It's funny how life tends to repeat itself. Six years ago, almost to the day, the Redskins played the Chicago Bears and I was unable to fully review the game due to various intrusions into my football watching. (Actually, it was shopping with family.) I worked around these annoyances by employing my then-ten-year-old sister in law to take notes on the game. With marginal results. Nonetheless, the Redskins won by three and a substantial Redskins Review was produced.
On Sunday, the Bears and Redskins met, and again this thing called "life" frustrated the reviewing process. (This time there was a confluence of a sore back, an unfulfilled promise to purchase a new pet, and Comcast's choice not to bother airing the game.) And once again I employed a ghost writer--this time a wee older--to take copious notes on the Redskins' performance. And wouldn't you know it: the Redskins won by three.
Here then, are my brother's notes on the Redskins' very, very sloppy win:
There was a period in time where I wondered who wanted the game less. Started with a pass from McNabb making the rookie mistake of throwing while being dragged down for a pick-6. He didn't look as good as he has earlier in the season.
Thank goodness for the second coming of John Riggins, aka Ryan Torain. He looked great for a lot of the game, when we chose to run. Orakpu is our star on defense, continuing to collapse the pocket, and it looked like the Mad Genius had learned nothing. That didn't last. Martz actually learned by the middle of the second quarter that the long ball was not to be, and went with 3 step drops and quick slant passes. The Redskin D had no answer to it. Thank goodness halftime came, as the defense continued to unravel.
Jay Cutler reverted back to a year ago in the second half. He was our 12th mam, throwing an INT after every miscue of ours. Hall's 4th pick (all 2nd half) was a pick-6 and the last score of the game, as athletic as the INT the Colts had at the end of our last game.
Torain earned his paycheck (as well as Clinton "wish-this-was-two-hand-touch" Portis' paycheck) by running hard and getting 1st downs at the end, where normally we would end up running into a wall 3 times and punting.
Our run game is slowly looking like a Shanahan team. Armstrong isn't quite a go-to receiver yet, with a crucial drop. Moss was blanketed, McNabb's true security outlet. Maybe that was why he didn't play well.
Top performers:
Torain - he should keep the starting job even when Portis is healthy.

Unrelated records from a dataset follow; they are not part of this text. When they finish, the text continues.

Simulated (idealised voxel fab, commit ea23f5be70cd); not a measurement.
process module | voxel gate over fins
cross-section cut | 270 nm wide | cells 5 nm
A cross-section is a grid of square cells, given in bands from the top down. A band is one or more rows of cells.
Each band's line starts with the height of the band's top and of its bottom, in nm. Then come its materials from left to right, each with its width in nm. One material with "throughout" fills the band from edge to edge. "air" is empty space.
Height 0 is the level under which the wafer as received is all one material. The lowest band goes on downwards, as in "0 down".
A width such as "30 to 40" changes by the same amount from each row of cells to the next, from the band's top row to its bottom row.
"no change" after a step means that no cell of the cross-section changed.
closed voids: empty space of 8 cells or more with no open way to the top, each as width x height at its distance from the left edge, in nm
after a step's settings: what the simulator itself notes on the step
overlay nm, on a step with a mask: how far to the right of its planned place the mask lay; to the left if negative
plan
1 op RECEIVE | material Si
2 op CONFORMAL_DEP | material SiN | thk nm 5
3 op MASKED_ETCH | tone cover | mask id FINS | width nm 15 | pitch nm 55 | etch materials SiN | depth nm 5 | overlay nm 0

Hall - gambled the whole game, and beat the house.
Coach of the game - whoever it is that's in charge of special teams. Never kicked to Hester, ALWAYS out of bounds. Net yardage looked bad (how DO those refs figure out where it really went out of bounds?), usually netting 20-ish yards, but the alternative........
I think Haynesworth has an allergy to leather oblong shapes - you'd see him on the field, but never near the ball.
Well said. A few notes of mine: I like the Ryan Torain/John Riggins reference. Last week I compared him to Stephen Davis, a downhill runner who could plow over defensive backs and had just enough agility to make a man miss. Riggins ran much like that, too, though I can't recall him ever juking a player. He did have that extra, magical gear in his youth that I hope Torain finds. His second 100-yard performance is a great sign.Second, the Redskins were fortunate that Jay Cutler and his receivers were so awful. Credit DeAngelo Hall, whom I've called good, not great, for his record-matching day. But Chicago's receivers didn't finish routes, didn't come back for the ball, didn't, well, help their quarterback avoid looking horrific.
Third, DJ McNabb is the best quarterback the Redskins have had in recent memory. But he is, as my Pops said, "sporadically brilliant." That means that the rest of the time you're hoping he throws the ball higher than shoetops and doesn't launch deep passes into double coverage. That said, he's a rare quarterback who can avoid a blitzer for just the one second he needs to get off a pass. I'll take that over the Jason Campbell-Patrick Ramsey-Todd Collins statuesque passers who simply took hits from linebackers.
I'll forego the Scorecard this week, instead to pass this important note: this may be the only week when Redskins fans maybe, just maybe, might root for Dallas to win. They face the NFC East-leading Giants on Monday Night Football. A win for the Cowchips puts Washington in a tie for first place.